What to Know
Three alleged incidents took place in 2017 and 2018 and range from Brown exposing himself to rape
Brown denies the allegations, and his lawyer described the night of the alleged rape as ending in consensual sex
NFL wide receiver Antonio Brown, just signed by the New England Patriots, is accused of raping his former trainer in a federal lawsuit filed Tuesday in Florida.
In the lawsuit, Britney Taylor alleges Brown forced her onto a bed and raped her while she shouted for him to stop, leaving her traumatized.
"Brown preyed on Ms. Taylor’s kindness and her religious devotion, casting himself as a person equally dedicated to his religious faith and someone she could trust," reads the complaint, filed in the U.S. Southern District Court of Florida. "In reality, he used manipulation and false promises to lure her into his world, and once there, he sexually assaulted and raped her."

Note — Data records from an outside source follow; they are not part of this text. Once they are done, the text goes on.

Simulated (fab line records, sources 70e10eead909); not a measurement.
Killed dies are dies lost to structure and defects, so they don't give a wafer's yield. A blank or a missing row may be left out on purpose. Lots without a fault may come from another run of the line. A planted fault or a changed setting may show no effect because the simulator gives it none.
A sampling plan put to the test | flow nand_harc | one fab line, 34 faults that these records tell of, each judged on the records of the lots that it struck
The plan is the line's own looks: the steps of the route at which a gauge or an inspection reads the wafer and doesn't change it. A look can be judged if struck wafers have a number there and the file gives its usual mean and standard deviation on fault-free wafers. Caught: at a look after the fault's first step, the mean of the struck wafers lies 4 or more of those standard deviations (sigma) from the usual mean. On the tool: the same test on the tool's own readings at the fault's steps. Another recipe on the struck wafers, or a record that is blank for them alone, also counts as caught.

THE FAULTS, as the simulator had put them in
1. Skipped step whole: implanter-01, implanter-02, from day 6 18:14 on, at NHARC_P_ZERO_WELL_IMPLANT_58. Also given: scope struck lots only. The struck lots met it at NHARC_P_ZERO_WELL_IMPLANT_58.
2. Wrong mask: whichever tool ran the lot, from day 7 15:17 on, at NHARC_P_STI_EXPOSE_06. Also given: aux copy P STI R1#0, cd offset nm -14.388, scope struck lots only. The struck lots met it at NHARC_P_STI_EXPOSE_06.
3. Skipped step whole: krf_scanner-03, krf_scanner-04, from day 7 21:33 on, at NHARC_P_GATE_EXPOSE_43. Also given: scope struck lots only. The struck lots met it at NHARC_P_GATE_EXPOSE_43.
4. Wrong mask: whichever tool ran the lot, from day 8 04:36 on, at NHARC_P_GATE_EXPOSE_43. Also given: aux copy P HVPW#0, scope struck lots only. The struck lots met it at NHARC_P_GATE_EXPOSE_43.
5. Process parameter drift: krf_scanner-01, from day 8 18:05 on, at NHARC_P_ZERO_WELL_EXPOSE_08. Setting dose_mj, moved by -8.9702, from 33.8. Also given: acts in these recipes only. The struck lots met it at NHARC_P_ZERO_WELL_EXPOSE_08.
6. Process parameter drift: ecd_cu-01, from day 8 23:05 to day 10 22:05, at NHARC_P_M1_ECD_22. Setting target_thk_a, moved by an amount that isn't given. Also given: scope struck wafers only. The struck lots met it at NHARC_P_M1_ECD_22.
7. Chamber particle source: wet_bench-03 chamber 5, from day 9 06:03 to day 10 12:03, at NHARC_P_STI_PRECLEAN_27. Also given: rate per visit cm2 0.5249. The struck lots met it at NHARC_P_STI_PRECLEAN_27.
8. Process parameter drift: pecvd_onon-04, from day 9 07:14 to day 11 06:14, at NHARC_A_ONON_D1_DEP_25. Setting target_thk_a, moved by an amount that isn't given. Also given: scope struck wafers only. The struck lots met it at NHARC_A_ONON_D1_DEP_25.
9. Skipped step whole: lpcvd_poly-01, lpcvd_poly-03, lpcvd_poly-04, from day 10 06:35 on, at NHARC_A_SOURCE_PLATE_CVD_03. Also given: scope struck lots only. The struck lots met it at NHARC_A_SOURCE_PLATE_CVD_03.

Brown learned of the lawsuit the day it was filed and "denies each and every allegation" in it, a lawyer representing him said in a statement.
The lawyer said that Brown and his accuser had "a consensual personal relationship" and that any sexual interactions they had were consensual.
Before raping Taylor in May 2018, the lawsuit alleges, Brown exposed himself to her and kissed her without consent during a training session in 2017. Weeks later, he allegedly ejaculated on her back and bragged about it in text messages.
Those two incidents prompted her to stop working with him, according to the lawsuit, but she agreed to train him again after he reached out and promised to "cease any sexual advances."
The rape took place about a month after she resumed working with him, after she went to a club with Brown and some friends, then drove Brown home in Miami, Taylor alleges.
"Ms. Taylor pleaded with him, shouting 'no' and 'stop.' But Brown refused and proceeded with great violence to penetrate her," the lawsuit says. "Ms. Taylor protested and cried the entire time."
It's not clear if Taylor reported the incidents to police.
Brown's lawyer described the night of the alleged rape as ending in consensual sex after his accuser "invited herself to join Mr. Brown and his friends, who were patrons at Miami adult entertainment clubs," for several hours of partying.
Brown's statement also alleges that Taylor cut off communication with him in 2017 after he rebuffed her request to invest in a business, but "resurfaced" in 2018 with an offer to train Brown in Florida and Pennsylvania.
The New York Times first reported the lawsuit.
In a separate statement posted to her lawyer's website, Taylor said, "As a rape victim of Antonio Brown, deciding to speak out has been an incredibly difficult decision. I have found strength in my faith, my family, and from the accounts of other survivors of sexual assault."
The allegation comes after a tumultuous professional offseason for Brown, who was released from the Oakland Raiders after a confrontation with its general manager following missed practices and other training camp drama.
But the player was quickly signed by the Patriots to a one-year deal.
"We are aware of the civil lawsuit that was filed earlier today against Antonio Brown, as well as the response by Antonio's representatives," the team said in a statement late Tuesday night. "We take these allegations very seriously. Under no circumstance does this organization condone sexual violence or assault. The league has informed us that they will be investigating. We will have no further comment while the investigation takes place."
NBC does not usually identify victims of sexual crimes, but Taylor's statement identified her.